Couples spending average of €25,000 on weddings

THE average Irish wedding costs €25,000 and has become another example of the wider consumerist values that seem to be embracing Irish life, according to a leading sociologist.

Marriage remained a major rite of passage and was still marked by elaborate ceremonies, senior sociology lecturer at University College Cork, Dr Linda Connolly, said.

Research by one of her students on brides found that the average cost of an Irish wedding was €25,000, Dr Connolly told the Merriman Summer School in Lisdoonvarna, Co Clare, yesterday.

“The custom in Ireland that the bride’s father pays for the wedding is, of course, reflective of more elaborate formal exchanges of economic resources which took place in the past in, for example, the ‘match’,” Dr Connolly said.

But today families were no longer based on lifelong marriage and the “blended family” with stepchildren was emerging with the advent of divorce, she added.

Marriage in Ireland has decreased in recent years, the 2002 Census showing 47.1% of population were married, 42.5% single and the remaining 10.4% widowed or separated/divorced, Dr Connolly said.

Ironically, however, divorce does not signal the decline of marriage. “One of the main reasons why people get divorced in the first place is to get married again,” she added.

Motherhood was allegedly one of the most valued social institutions in Ireland, but Dr Connolly said the State support for childcare, maternity leave and paternity leave was quite at odds with this image and Ireland was way behind the rest of Europe.

“In my new recent status as a working mother, I have been appalled at the gap between rhetoric and reality in Ireland,” she said.

Dr Connolly said she supported the proposal to update the Constitution from regarding the woman’s role in the home as primary, to giving special recognition to “persons” caring for others within the home.

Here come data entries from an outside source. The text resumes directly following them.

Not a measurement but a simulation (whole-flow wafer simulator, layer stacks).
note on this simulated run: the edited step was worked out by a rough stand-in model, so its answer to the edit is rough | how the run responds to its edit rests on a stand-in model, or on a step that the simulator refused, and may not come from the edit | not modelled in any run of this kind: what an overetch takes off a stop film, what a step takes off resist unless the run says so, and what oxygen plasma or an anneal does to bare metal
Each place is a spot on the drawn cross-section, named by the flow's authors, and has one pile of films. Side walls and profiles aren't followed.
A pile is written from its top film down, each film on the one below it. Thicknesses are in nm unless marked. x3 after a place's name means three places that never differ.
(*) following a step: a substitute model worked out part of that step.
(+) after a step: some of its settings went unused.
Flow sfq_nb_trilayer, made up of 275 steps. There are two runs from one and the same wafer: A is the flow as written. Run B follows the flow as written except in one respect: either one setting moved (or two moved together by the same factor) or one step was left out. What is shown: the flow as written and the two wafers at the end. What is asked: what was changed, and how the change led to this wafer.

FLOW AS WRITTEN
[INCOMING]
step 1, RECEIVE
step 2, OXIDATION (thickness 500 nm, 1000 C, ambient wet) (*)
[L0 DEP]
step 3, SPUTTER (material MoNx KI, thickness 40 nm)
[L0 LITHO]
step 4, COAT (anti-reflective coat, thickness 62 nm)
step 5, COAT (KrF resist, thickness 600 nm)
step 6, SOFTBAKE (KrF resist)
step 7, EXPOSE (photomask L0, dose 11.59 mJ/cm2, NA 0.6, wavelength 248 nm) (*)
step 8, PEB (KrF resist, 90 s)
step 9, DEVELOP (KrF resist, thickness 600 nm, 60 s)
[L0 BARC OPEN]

The All-Party Oireachtas Committee on the Constitution (APOCC) is examining the Constitution to determine if the articles on the family should be changed to embrace the changes in Irish life.

But APOCC chairman Deputy Denis O’Donovan told the Merriman Summer School he declined to reveal how the family would be redefined in future.

“These issues are now before the Midnight Court - before the committee has made up its mind about them they must remain sub-judice and my lips are sealed,” he said.